Modern historians tend to overlook economic factors when investigating historical motivations. The first Northern Crusade (The Wendish Crusade), as commonly narrated, was a branch of the Second Crusade, undertaken on behalf of St. Bernard de Clairvaux’s furious pulpit outreach to retake the holy land.
Ideological motivation is difficult to overlook when analyzing historical empires: the majority of empires and religions are so closely intertwined that it is almost impossible to separate them. This is true of Roman Catholicism no less than for the Vedic seers who wrote the Rig Veda, the Achaemenids who patronized Zoroastrianism, and the cult of Quetzalcoatl in Aztec Mexico. Early Islam and Maccabean Judaism are virtually irreconcilable from their irredentist histories.
Another useful hermeneutic in investigating empire expansion in history could be to see the entirety of Eurasia as a network of trading points from Greenland to China.
It is one thing to view state formation as a means of “farming the farmers” in the form of tribute and taxation, but it is another to understand that the control of choke points along trade routes was a potent method of accumulating wealth, gathering reconnaissance information and learning foreign technological innovation.
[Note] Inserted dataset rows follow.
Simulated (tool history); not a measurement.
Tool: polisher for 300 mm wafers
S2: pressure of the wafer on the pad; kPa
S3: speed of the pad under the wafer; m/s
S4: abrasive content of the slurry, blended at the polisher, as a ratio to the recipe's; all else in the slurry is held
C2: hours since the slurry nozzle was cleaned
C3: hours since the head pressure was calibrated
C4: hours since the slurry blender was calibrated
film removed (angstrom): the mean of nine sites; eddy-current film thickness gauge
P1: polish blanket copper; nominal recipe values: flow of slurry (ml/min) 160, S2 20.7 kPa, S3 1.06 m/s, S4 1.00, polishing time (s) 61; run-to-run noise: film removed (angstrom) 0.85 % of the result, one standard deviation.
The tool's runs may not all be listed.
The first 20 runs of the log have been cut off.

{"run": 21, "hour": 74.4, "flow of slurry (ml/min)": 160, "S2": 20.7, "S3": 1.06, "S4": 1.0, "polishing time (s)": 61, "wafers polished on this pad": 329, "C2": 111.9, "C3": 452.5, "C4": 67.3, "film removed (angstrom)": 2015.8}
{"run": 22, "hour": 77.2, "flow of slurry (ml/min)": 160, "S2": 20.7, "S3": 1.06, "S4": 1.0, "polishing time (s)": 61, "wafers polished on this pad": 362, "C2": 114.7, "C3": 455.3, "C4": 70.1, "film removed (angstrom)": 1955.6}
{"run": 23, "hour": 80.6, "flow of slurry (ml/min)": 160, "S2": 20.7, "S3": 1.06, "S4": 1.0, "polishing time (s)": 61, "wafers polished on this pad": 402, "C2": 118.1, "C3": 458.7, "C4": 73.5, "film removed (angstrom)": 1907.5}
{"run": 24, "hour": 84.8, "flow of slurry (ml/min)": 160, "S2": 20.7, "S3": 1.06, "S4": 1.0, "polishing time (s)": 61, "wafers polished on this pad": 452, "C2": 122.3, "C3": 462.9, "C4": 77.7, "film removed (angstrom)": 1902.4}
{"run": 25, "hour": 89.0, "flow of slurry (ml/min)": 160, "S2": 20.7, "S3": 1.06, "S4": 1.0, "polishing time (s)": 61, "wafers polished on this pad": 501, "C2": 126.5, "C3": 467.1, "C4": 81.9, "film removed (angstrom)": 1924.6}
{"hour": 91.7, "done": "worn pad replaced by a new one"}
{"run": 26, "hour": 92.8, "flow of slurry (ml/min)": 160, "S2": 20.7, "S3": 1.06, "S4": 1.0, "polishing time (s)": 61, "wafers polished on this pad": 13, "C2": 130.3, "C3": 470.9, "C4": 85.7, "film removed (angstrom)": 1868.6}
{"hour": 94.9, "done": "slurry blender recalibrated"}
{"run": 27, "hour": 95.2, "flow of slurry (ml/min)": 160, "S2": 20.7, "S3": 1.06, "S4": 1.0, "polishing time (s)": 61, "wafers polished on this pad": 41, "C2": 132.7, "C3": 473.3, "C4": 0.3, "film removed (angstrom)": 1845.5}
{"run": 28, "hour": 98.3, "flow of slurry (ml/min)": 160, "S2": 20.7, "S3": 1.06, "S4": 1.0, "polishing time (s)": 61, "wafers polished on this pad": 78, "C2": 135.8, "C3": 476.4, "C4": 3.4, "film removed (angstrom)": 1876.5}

It is at this point that we interject ourselves into the 12th Century, circa 1140 Latin Europe. Right now magnificent castles are being erected, the Gothic style of architecture is gaining popularity and monastic brotherhoods are spreading throughout Christendom. The mechanization of labor is making production resemble that of the clock, the moldboard plow with three-field rotation is revolutionizing agriculture, and engineering projects are creating a Europe that finally resembled a place of almost universal order for the first time in over 600 years.
Would it come as a surprise then that the per capita wealth of Latin Christendom was relatively poor compared to towns within a place known as “Scythia,” a scarcely inhabited forest region engulfed between Latin and Greek Christendom?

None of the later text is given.